Huawei has been flagged numerous times by U.S. lawmakers as a possible security threat to Americans.
Of all the companies benefiting from Facebook’s sharing of user data with device makers, a practice under scrutiny after a series of reports from the New York Times this week, one in particular has attracted a disproportionate amount of attention.
That would be Huawei, China’s biggest maker of handsets and networking equipment, which has been flagged numerous times by U.S. lawmakers as a possible security threat to Americans. Upon the New York Times’ publication of a piece highlighting Facebook’s data sharing with Huawei, as well as with three other Chinese companies, the social network told the paper it would wind down its partnership with the Shenzhen-based phone brand.

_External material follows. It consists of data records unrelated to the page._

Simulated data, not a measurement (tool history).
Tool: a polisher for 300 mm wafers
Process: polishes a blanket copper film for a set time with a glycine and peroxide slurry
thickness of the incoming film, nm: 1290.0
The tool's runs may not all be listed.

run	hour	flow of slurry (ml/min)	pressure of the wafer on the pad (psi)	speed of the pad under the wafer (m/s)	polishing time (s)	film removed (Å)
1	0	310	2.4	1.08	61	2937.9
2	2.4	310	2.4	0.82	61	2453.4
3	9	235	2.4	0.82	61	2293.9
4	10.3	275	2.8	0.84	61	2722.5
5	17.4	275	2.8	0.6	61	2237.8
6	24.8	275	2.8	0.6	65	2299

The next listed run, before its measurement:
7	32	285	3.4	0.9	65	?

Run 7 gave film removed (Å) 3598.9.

Concern stemmed from the possibility that Huawei, believed by U.S. lawmakers to have ties to the state, might share Facebook user data with Chinese authorities. Huawei has consistently denied it has ties to the government. It also told Quartz it has never collected or stored Facebook user data.
While its rival ZTE has been in headlines more often recently due to tensions between the U.S. and China, Huawei is the company that the two countries have most clashed over in recent years.
Outside the United States, and especially in China and Europe, Huawei is ubiquitous. In 2017, the company ranked as the world’s top vendor of networking equipment, ahead of rivals Nokia and Ericsson, according to research firm IHS Markit. It also has a successful handset business in those regions.
Inside the the United States, Huawei is barely known at all. It’s been largely barred from the U.S. market since a report that the U.S. House Intelligence Committee released in 2012, which concluded that doing business with Huawei (and with ZTE) could threaten national security.
Since then, the company’s plans for the U.S. have stalled. U.S. carriers pulled back from plans to offer its flagship phone early this year. In February, senator Tom Cotton described Huawei as “effectively an arm of the Chinese government” while proposing a bill that would formally ban the U.S. government from buying or purchasing its networking equipment. In March, president Donald Trump blocked Singapore-based chip maker Broadcom’s attempt to purchase Qualcomm, after regulators name-dropped Huawei as a rival Chinese company that would benefit from the acquisition.
What explains the U.S. antipathy to Huawei? In the 2012 report, lawmakers pointed to the company’s unusual shareholding structure as a reason to suspect it has ties to China’s government. But the report contains no smoking gun (it’s possible that evidence of Huawei’s ties to the state is in classified materials).
Paul Triolo, who tracks China tech policy at research firm Eurasia Group, says that Huawei was up against an “impossible bar” in the U.S. to prove that its equipment isn’t compromised by China.
“How do you prove that you’re not controlled or influenced overly by the government? It was probably really almost impossible to prove that negative,” he says.
Proving or disproving that may also be somewhat beside the point. In China, many private companies closely follow state orders and directives—whether that entails investing in certain sectors, expanding into specific markets, or censoring online speech. While the same pattern applies to U.S. tech companies, it’s to a lesser degree.
This places both the U.S. government and companies like Facebook in an awkward position. If it’s verboten for private firms to do business with Huawei due to alleged government ties, there are many more Chinese companies that would fit the same standard.
“If you just sort of assume that it’s China and therefore the government can ask a company to do anything, then, you know, every company is as risky as Huawei,” says Triolo.